On Wednesday. November 14, 2018, the U.S. Postal Service (USPS) reported the financial results for Fiscal Year 2018 (October 2017 – September 2018). As expected, the USPS reported an operating loss. The reported controllable loss was $1.95 billion, or approximately 2.62% of controllable expenses.
The day before, the Postal Regulatory Commission (PRC) approved the new postage rates for 2019. The new rates represent about a 2.5% overall increase over the current prices for mailing, or “Market Dominant” products. In other words, next year’s increase won’t even cover the previous year’s operating loss.
When critics of the USPS claim that the organization isn’t doing enough to maintain costs, the conversation seems to focus on volumes. First-Class Mail volumes continue to decline, about 3.9% from 2017 to 2018. As always, it’s important to emphasize the differences between single-piece mail – which decreased by 6.0% – and commercial mail – which only decreased by 2.4%. USPS Marketing Mail also saw a slight drop – about 1.4%.
That leads the discussion to the importance of parcels, which continue to grow in volume. First-Class Package Services are up 32% and Priority Mail by 4.7%. And the money from parcels now accounts for 29% of the agency’s revenue.

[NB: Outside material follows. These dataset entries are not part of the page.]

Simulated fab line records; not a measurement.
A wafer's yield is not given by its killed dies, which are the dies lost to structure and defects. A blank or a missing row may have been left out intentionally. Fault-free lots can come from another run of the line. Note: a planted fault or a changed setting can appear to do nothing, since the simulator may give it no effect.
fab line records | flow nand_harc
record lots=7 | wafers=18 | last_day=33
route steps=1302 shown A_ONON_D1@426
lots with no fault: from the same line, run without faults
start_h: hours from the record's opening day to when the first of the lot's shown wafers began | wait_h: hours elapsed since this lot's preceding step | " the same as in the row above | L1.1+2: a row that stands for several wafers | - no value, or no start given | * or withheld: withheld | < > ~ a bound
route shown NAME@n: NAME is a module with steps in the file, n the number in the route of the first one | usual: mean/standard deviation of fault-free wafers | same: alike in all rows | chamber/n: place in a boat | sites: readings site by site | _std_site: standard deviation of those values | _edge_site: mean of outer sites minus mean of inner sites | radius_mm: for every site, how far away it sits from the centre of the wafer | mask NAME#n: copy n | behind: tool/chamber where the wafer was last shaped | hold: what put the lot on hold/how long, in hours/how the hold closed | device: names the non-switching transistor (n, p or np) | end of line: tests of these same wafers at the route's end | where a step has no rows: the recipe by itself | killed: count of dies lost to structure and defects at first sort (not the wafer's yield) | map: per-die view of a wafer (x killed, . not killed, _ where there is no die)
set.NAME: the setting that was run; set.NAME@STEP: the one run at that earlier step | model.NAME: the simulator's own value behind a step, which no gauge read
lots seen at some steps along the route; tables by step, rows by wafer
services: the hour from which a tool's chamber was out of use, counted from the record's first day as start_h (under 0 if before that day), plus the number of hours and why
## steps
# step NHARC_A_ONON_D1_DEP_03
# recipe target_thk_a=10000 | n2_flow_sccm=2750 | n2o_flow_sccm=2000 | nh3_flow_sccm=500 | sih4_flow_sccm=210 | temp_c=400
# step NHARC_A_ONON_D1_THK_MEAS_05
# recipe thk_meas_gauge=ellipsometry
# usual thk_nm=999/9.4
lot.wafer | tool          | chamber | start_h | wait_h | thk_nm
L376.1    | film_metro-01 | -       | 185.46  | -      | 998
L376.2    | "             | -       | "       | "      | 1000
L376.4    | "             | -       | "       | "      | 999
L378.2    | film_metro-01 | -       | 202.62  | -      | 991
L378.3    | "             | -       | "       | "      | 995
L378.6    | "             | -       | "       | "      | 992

What isn’t talked about – and isn’t in the USPS financial reports – is the number of delivery points. The USPS service over 158 million delivery points, more than a million than the previous year. To give that some perspective, a million households is the equivalent of the cities of Cincinnati, St. Louis and Pittsburgh – combined.
All those additional delivery points require more people, more vehicles and more fuel. While technology can create more effective routes and more efficient vehicles, it won’t mean a net-zero sum. Especially when the cost for a gallon of gas increased by 11% in 2018.
Under the current system, the USPS can’t raise postage rates for market dominant products above the rate of inflation as determined by the Consumer Price Index (CPI) for the previous year. That’s a backward-looking approach that no private company follows. Instead, businesses look forward, anticipating future expenses, and set prices to cover their anticipated costs. There’s a reason why UPS and FedEx are raising prices by double the USPS rate increase – and that’s not including fuel surcharges – which the USPS can’t charge their customers.
Legislative reform is mired in the House and Senate. The split-decision of the midterm elections further narrows the chance for any bill to be passed. Perhaps there could be a lame duck deal, like the one that resulted in the Postal Accountability and Enhancement Act (PAEA) in 2006. However, holding out for that to happen would require a lot of optimism.
It’s been almost a year since the PRC announced their findings from the mandatory review of the rate-setting process. For a reason not shared with the general public, the PRC has yet to put the new rules into place. Perhaps the newly appointed USPS Board of Governors can help move that process along.
The bottom line is the bottom line. Mailers and shippers don’t want to hear this, but to get on sound financial footing, the USPS needs to raise rates greater than the CPI. If the PRC puts the new rate setting rules in place, the USPS could file for a second rate hike in 2019. It would be the fiscally responsible move by management.
Meanwhile, the rank and file of the USPS will continue delivering the mail.